How much public space we’ve surrendered to cars. Swedish Artist Karl Jilg illustrated.

31 comments
  1. Stoplight money could have gone to the bridge budget. (Not a mayoral candidate or European equivalent)

  2. Do you realize streets are this wide because of cars? Take a look at the oldest streets on any city, medieval era streets, they are all narrow and dark. The space for pedestrian is basically the same.

    So thanks cars, at least with them we have streets with more sun light.

  3. Oh gosh. I remember seeing this back in school in the day. I remember being impressed with the concept it conveyed. Great work.

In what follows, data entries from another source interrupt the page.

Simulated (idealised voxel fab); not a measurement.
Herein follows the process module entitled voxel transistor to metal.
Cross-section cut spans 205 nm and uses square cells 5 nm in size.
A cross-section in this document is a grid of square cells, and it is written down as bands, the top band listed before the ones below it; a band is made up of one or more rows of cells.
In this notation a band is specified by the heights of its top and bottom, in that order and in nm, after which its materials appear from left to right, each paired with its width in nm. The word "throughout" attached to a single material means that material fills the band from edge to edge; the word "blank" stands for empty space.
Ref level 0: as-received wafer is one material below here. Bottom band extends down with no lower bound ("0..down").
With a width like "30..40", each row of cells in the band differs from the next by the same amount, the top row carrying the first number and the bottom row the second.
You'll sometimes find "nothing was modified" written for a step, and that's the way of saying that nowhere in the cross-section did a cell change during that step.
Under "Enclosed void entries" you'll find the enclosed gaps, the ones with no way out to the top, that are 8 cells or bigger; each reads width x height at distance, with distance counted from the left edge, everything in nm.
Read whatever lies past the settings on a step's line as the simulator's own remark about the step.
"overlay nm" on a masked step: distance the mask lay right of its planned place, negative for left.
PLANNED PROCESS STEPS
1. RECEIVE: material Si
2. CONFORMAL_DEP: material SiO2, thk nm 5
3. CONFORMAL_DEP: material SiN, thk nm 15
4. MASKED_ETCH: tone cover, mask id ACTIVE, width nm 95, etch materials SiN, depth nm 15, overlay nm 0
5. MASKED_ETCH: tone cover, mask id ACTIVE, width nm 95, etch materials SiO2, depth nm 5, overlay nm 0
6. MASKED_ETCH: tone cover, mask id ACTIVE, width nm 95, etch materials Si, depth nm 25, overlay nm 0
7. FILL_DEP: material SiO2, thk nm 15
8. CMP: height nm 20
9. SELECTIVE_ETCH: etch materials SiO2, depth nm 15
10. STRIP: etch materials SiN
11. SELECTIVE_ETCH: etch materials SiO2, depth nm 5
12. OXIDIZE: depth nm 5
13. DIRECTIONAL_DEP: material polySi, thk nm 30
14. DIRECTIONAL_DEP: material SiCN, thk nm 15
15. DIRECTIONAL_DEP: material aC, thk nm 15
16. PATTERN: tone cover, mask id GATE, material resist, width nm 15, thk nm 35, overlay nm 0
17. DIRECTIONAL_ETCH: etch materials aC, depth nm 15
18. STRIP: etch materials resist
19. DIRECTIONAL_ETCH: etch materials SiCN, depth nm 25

  4. I got hooked to Japan walking videos on YouTube and for the longest time I couldn’t tell why. I thought it was the architecture or the mixed zoning but after I heard it in another unrelated video it hit me: street parking is forbidden in Japan so even if there’s vehicle traffic in a street or even if the street is narrow, almost all the time the streets are for pedestrians or cyclers, you know, the actual public. For some reason not seeing the two rows of permanently parked cars occupying most of the urban space and blocking the view fills my heart with joy so much that I keep daydreaming about moving there.

  5. Well to be a prisoner of logic and not this joke about human perception… THERE ARE HUMANS IN CARS so we actually gave no space to cars except garage and parking places. Illustration is great but it’s not true.

  6. If you take a busy downtown area as a sample, of course. The drawing would be very different in the countryside or even a different part of the same city.

  7. This seems like a “I’m 14 and this is deep” picture. What’s the point here? If roads were indeed smaller (just for pedestrians/bicycles etc.), cities would just be smaller instead of more spread out. Either way, so what? This space is not “surrendered” to anything.

  8. Did OP get lost? r/fuckcars is a different subreddit

    I personally love cars, always have since I was a wee one. I love the history that Europe has developed very much because of the car. The Mille Miglia, the Nordschleife, Circuit de la Sarthe, plus the brilliant drivers and machines, rallycross, even Finnish Folk Racing. I love it all. Where would we be today without motorized transport? I won’t make an argument for better or worse cause there are plenty for both, but I personally think we’re better off with them than without them. EVs will negate much of the problem of emissions especially once they sort out how to manufacture them even cleaner and they don’t even make a noise, which is sad. I love engine vroom vroom noises lol. However people have voted with their feet and their wallets time and time again that broadly and with exceptions, people really like having the ability to go from point a to point b on their time, on their route, in their own vehicle. Thankfully, I’m a mechanic so I can keep driving the noisy ones long after you can’t buy them new anymore

  9. What about time before cars. Did we have medieval cities with wide streets? I don’t think so.

  10. Well, city live because of the roads shipping in stuff and shipped out refuse. Enjoy the benefit that brings, and then complain about how it took up space.

    Live in the country side if this is a big problem for you.

  11. Even if there where no privatly owed cars we still would need some space to drive around for Buses, Taxis, Delivery trucks, Emergency services, Construction vehicles, Trash collection, Contractors, Food delivery etc etc….

    Unless someone invented a teleport device we need some space in cities for vehicles.